Ottawa is looking to catch more of what it consider to be too aggressive tax planning arrangements by asking for public consultation on new rules to govern the reporting of certain transactions that at present need not be reported to the Canada Revenue Agency.

While rules requiring the reporting of tax shelters, as defined by the Income Tax Act, already exist, there are many aggressive tax-planning strategies that don’t meet the definition by law of a tax shelter, the government contends. The transactions may be found to be abusive.

As part of this year’s federal budget, the government is proposing a regime under which a tax avoidance transaction featuring at least two of three “hallmarks” would be reportable to the CRA. The existence of the hallmarks would not in and of the themselves constitute evidence of abuse, the government contends, but their presence often indicates that an abusive transaction could be taking place.

A reportable transaction would be an avoidance transaction, as currently defined in the Income Tax Act, entered into by a taxpayer that bears at least two of the following three hallmarks:

1. A promoter or tax advisor in respect of the transaction is entitled to fees that are to any extent attributable to the amount of the tax benefit from the transaction; contingent upon the obtaining of a tax benefit from the transaction; or attributable to the number of taxpayers who participate in the transaction.

2. A promoter or tax advisor in respect of the transaction requires “confidential protection” about the transaction.

3. The taxpayer or the person who entered into the transaction for the benefit of the taxpayer obtains “contractual protection” in respect of the transaction.

The failure of a taxpayer to report a reportable transaction could lead to the CRA denying the tax benefit resulting from the transaction. However, the reporting of a reportable transaction would have no bearing on whether the benefit is allowed, the government says.
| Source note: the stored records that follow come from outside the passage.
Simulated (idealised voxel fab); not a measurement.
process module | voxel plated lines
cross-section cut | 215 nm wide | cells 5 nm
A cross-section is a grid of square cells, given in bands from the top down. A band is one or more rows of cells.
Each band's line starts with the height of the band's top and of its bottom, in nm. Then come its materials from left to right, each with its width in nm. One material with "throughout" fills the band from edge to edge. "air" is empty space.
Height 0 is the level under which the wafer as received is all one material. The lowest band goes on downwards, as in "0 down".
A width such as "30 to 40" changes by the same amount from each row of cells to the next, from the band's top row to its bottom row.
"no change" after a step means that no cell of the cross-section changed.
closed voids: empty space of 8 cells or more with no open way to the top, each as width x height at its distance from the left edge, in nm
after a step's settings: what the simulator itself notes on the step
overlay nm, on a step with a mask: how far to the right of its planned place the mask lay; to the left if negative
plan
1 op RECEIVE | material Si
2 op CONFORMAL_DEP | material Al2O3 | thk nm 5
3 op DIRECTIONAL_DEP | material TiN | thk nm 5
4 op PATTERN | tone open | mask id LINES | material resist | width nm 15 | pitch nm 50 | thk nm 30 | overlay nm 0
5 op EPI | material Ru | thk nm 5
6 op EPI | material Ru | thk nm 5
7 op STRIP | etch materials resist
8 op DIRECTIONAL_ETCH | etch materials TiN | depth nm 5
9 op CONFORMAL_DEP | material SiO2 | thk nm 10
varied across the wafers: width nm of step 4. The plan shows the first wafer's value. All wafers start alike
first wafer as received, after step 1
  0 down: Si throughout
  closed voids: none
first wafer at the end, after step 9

“The CRA might ultimately find that a transaction is fine, but they want to know about the existence of it, instead of waiting to stumble upon it,” says Jamie Golombek, the Toronto-based managing director of tax and estate planning for CIBC Private Wealth Management.

Reporting regimes making use of hallmarks as a means of identifying aggressive tax planning have been used in the U.S. and Britain and have been recently introduced in the province of Quebec.

Should the new reporting proposals become law, it could make some taxpayers “think twice” about entering into certain transactions that bear two or more of the hallmarks, as the mere act of not reporting could cause the tax benefit resulting from the transaction to be disallowed, Golombek says.

The government says that details of the new reporting proposals will be released “at the earliest opportunity” and that the information regarding the consultation process will be announced at that time.